Words With Friends

2009Yesterday I reported completion of my latest novel, a project I’ve been working on for a few years now and one of the more ambitious stories I’ve ever attempted.

With four main characters, a strong secondary cast and several universes’ worth of adventure, it’s something I’m very glad to see the end of, and I really can’t wait to start working on it again.

In a month. Or two. Or when an editor gets back to me with comments and a big fat check. It’s time to set aside the crew of the Space Force Protectorate Vessel Hephaestus for a while, and there’s more than enough material in my brown notebook to keep me occupied until then.

Seven months ago, I talked about this book here, and predicted I was about two weeks away from finishing. I was right, just like last month when I told an editor I was a couple weeks from finishing. And given that I took a couple relative weeks off during that month, I’m feeling pretty good about my ability to estimate writing time.

What can’t really be estimated, or even quantified, is my desire to write. Technically, I’m always creating something, tumbling plots in my head, exploring character motivations, pushing my broken brain to make connections that appear easily for other people. Perhaps I’m outlining, shuffling ideas around to get the best back for your buck. Perhaps I’m people watching, looking for a face that belongs to one of my characters, so that I can better understand what they’re telling me.

In the first part of 2009, I forged the first link in a chain that led to the completion of this particular book. L and I had just moved into a new house in Shoreline, and for the first time in many years, I was no longer sharing a wall with someone else. I could play my movies as loud as I wanted, write without interruptions, and host gatherings out in my back yard. It was a large one, just over 1/6 of an acre, and since I wasn’t working at the time my allergies and I had a lot of time to ponder how meaningless it was to keep cutting it back, when it was just going to keep on growing. Almost as if the grass was fighting back, and for some reason I started thinking about how ants view the lawnmower.
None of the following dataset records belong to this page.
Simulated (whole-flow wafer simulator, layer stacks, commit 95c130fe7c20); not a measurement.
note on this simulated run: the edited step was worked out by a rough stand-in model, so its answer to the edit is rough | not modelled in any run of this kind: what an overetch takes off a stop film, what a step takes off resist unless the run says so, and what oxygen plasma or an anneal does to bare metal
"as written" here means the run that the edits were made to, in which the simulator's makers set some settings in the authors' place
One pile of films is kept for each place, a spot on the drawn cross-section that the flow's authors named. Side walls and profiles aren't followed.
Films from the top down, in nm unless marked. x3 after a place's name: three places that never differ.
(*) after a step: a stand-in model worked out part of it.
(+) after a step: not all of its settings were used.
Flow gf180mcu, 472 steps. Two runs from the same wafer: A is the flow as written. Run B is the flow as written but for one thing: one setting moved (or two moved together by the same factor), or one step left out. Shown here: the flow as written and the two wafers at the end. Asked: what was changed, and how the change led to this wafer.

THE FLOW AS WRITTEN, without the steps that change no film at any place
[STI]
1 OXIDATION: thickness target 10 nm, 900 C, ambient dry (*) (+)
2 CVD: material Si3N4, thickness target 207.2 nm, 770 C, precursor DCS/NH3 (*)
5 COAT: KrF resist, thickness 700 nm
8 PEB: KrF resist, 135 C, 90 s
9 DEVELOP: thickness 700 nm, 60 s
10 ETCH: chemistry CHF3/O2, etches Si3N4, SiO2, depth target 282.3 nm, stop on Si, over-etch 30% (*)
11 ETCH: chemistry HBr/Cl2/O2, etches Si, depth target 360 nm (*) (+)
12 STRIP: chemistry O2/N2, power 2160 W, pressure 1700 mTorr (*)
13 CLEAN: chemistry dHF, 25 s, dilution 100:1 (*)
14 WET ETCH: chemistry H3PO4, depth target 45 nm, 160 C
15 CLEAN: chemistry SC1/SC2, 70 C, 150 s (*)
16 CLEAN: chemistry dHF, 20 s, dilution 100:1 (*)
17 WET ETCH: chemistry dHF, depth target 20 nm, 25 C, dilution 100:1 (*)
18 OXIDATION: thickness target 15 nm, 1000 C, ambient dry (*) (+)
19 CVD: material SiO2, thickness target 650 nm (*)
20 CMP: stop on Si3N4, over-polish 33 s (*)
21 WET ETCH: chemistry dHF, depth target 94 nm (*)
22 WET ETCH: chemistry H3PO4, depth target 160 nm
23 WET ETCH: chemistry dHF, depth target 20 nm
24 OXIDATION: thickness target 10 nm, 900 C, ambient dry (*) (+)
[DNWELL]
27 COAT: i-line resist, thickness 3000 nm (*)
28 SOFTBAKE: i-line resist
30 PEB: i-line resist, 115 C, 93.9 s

So you know, this is how writers get ideas. Saying “What if…” in a group of writers is the literary equivalent of tossing a loaded grenade into a room. After the dust cleared, I had an idea. I had a story to tell, and I knew exactly how to do it.

Just not, “right now.”

That summer I put what I thought were the finishing touches on another book, but this science fiction project just wouldn’t leave me alone. I kept telling myself all that spring that I didn’t have time to write another novel, when I had a three book series without a home. That my vision of the future was less important than retelling the past.

But every time I mowed the lawn, I couldn’t think about anything else.

It started with two short pieces that weren’t quite right in my head. Each was missing something, and while I started developing the latter I realized I was telling the end of a story, not the beginning. A mostly grenade-free conversation over drinks with friends and editors Marti McKenna, Bridget McKenna, and David Noonan, cemented in my brain that the idea could at least work as a story (it did get me another drink), and was worth pursuing. But to write that story, I needed to know what had gone before, so yet another tale was born.

The next time I mowed the lawn, I plotted out a far-future political thriller, where the human race and its alien allies argued their right to exist to a suspicious galactic confederation.

If that doesn’t sound like a short story to you, you’re exactly right. It was yet another novel starter crowding for space with so many others, and tripping over the roadblocks I was setting up for my own success. Despite my desire to write Big Things, science fiction kept pushing its way to the top, and eventually the short stories, the not-a-novel, and the original concept came together in one glorious rush of creative energy. As I surrendered to this clear inevitability and prepared to write it, I got another interesting bit of news.

None of us had jobs anymore. It’s a reality in both publishing and game design that you hire on for a project, and then re-organize after release. But up until the day of launch, there was a very real plan for continued employment, and the lack thereof after launch freed up a whole bunch of my time.

So I mowed the lawn, had drinks with friends, and thought about the future.

Two months later, I started to write. A lot. 45 thousand words of space-shippy goodness hit the page, along with significant starts of two other books, and a not-so-short story that became my first non-novel submission in a good number of years.

A year later. Because soon after my month of fantastic productivity, I had another job. With Marti, Dave, Bridget, and a few other people I’d worked with during the summer. And the book with which I was so happy, that had consumed my brain for the better part of a year, went back into the box.

Oddly enough, last summer we got the news that we didn’t have jobs anymore, and here I was with plenty of time to think about the future. Mine, of course, but also that of those poor crewmen of the Hephaestus, abandoned in space for three long years. I’d opened the box once or twice a year to check on them, thinking about what would happen next on their mission, pushing concepts around in my head, and remembering how strongly their story grabbed me once upon a time.

Bringing them to life has been a long process, punctuated over and over with jobs, friends, and other projects. The 11 chapters that compromised the first two acts were essentially unchanged for three years. I sent them out for review a few times, got some comments, a few job offers, but in the box they stayed until last fall.

Winter added 17 chapters and plans for a dozen more to the manuscript. In January I wrote another book, got another job, and somehow another few months went by with no progress.

The first of June found me at home with no job and all my excuses intact. I’ve spent the last month killing them with fire, and working on my lawn.

Going by the calendar, it took four years to finish this book. But looking at the time I actually spent writing, it really took five months, four jobs, two houses, and one never ending battle between the human race and the kingdom of the plants.

Why did I write this post today? I’ll tell you. If you want to know why writers write, and why most of us worry about money, you need know nothing more than this:

On any given day, we’d rather be having drinks with friends than mowing the lawn.